Natural Disasters Cause WAY More Deaths In Poor Countries Than Rich Ones

“High-income countries suffer huge economic losses in disasters, but people in low-income countries pay with their lives."
Hurricane Matthew victims receive food from the UN's World Food Programme in Roche-a-Bateaux, in Les Cayes, in the south west of Haiti, on October 12, 2016.
Hurricane Matthew victims receive food from the UN's World Food Programme in Roche-a-Bateaux, in Les Cayes, in the south west of Haiti, on October 12, 2016.
HECTOR RETAMAL via Getty Images

BARCELONA, Oct 13 (Thomson Reuters Foundation) - Ending extreme poverty is essential to save lives and limit damage from disasters, U.N. chief Ban Ki-Moon said, as figures revealed poorer nations bear the brunt of deaths from earthquakes, tsunamis, floods, storms and heat waves.

An analysis of more than 7,000 disasters over the past two decades, in which 1.35 million people died, showed 90 percent of those deaths occurred in low and middle-income countries. Ban called it “a damning indictment of inequality”.

The impoverished Caribbean nation of Haiti, which suffered a devastating earthquake in 2010, lost more lives than any other country between 1996 and 2015, said the study issued by the U.N. Office for Disaster Risk Reduction (UNISDR) on Thursday.

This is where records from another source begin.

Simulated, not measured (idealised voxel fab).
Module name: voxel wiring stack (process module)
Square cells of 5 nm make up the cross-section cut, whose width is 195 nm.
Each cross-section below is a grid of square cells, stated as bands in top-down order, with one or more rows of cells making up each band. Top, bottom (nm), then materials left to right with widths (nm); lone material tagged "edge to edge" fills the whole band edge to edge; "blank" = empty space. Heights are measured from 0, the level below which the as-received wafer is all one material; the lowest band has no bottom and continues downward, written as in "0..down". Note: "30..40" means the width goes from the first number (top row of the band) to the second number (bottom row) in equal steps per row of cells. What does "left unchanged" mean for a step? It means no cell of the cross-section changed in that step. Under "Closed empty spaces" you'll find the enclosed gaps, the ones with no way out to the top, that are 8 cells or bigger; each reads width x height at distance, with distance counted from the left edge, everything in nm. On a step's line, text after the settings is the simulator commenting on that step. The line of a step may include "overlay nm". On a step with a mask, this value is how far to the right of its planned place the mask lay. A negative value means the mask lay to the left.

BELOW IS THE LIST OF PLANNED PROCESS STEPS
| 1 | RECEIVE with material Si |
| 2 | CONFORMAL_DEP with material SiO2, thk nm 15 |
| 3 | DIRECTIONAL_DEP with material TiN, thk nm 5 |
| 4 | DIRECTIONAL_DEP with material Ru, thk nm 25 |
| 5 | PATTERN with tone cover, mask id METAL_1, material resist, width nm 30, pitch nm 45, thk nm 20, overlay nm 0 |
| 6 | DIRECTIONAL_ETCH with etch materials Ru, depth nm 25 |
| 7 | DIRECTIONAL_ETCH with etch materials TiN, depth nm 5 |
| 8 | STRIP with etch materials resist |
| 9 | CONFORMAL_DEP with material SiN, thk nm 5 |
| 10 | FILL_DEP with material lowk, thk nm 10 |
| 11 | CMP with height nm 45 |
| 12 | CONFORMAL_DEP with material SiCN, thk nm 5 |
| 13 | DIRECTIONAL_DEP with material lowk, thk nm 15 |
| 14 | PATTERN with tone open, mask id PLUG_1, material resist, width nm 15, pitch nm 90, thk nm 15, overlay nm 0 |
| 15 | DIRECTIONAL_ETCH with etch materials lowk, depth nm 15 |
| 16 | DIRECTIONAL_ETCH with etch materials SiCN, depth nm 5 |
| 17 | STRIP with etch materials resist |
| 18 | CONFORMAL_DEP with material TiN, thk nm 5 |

Last week Haiti was struck again when Hurricane Matthew killed at least 1,000 people and left around 1.4 million in urgent need of aid.

“High-income countries suffer huge economic losses in disasters, but people in low-income countries pay with their lives,” said Ban in a message for the annual International Day for Disaster Reduction.

A girl walks through debris where homes once stood after Hurricane Matthew hit Jeremie, Haiti, Wednesday, Oct. 12, 2016.
A girl walks through debris where homes once stood after Hurricane Matthew hit Jeremie, Haiti, Wednesday, Oct. 12, 2016.
ASSOCIATED PRESS

Earthquakes and tsunamis were the biggest killers overall in the past 20 years, followed closely by climate-related disasters, which are increasing in number as the planet warms, according to the report.

Ban warned “hundreds of millions of people” are at risk of rising seas, earthquakes, and climate and weather extremes.

“They live on marginal lands, beneath unstable hillsides or on storm-exposed coastlines,” he said. “This is why eradicating extreme poverty ... is essential to reducing disaster risk.”

Last September, world leaders agreed to end poverty by 2030 as part of a new set of global development goals. The number of people living in extreme poverty fell by more than 100 million to 767 million in 2013, the World Bank said earlier this month.

Residents burn debris and work to repair damaged homes as dusk falls in Sous-Roches, outside Les Cayes, Haiti, Tuesday, Oct. 11, 2016.
Residents burn debris and work to repair damaged homes as dusk falls in Sous-Roches, outside Les Cayes, Haiti, Tuesday, Oct. 11, 2016.
ASSOCIATED PRESS

On average the death toll per disaster in low-income countries was five times more than in high-income countries which have more effective early warning systems and better preparedness, according to the Centre for Research on the Epidemiology of Disasters, which collects the data.

The UNISDR praised examples in developing countries where efforts to protect people have paid off.

They include Fiji, where early warning and action by the authorities helped limit the death toll to 44 earlier this year from Cyclone Winston, the most powerful storm to hit the Pacific island nation.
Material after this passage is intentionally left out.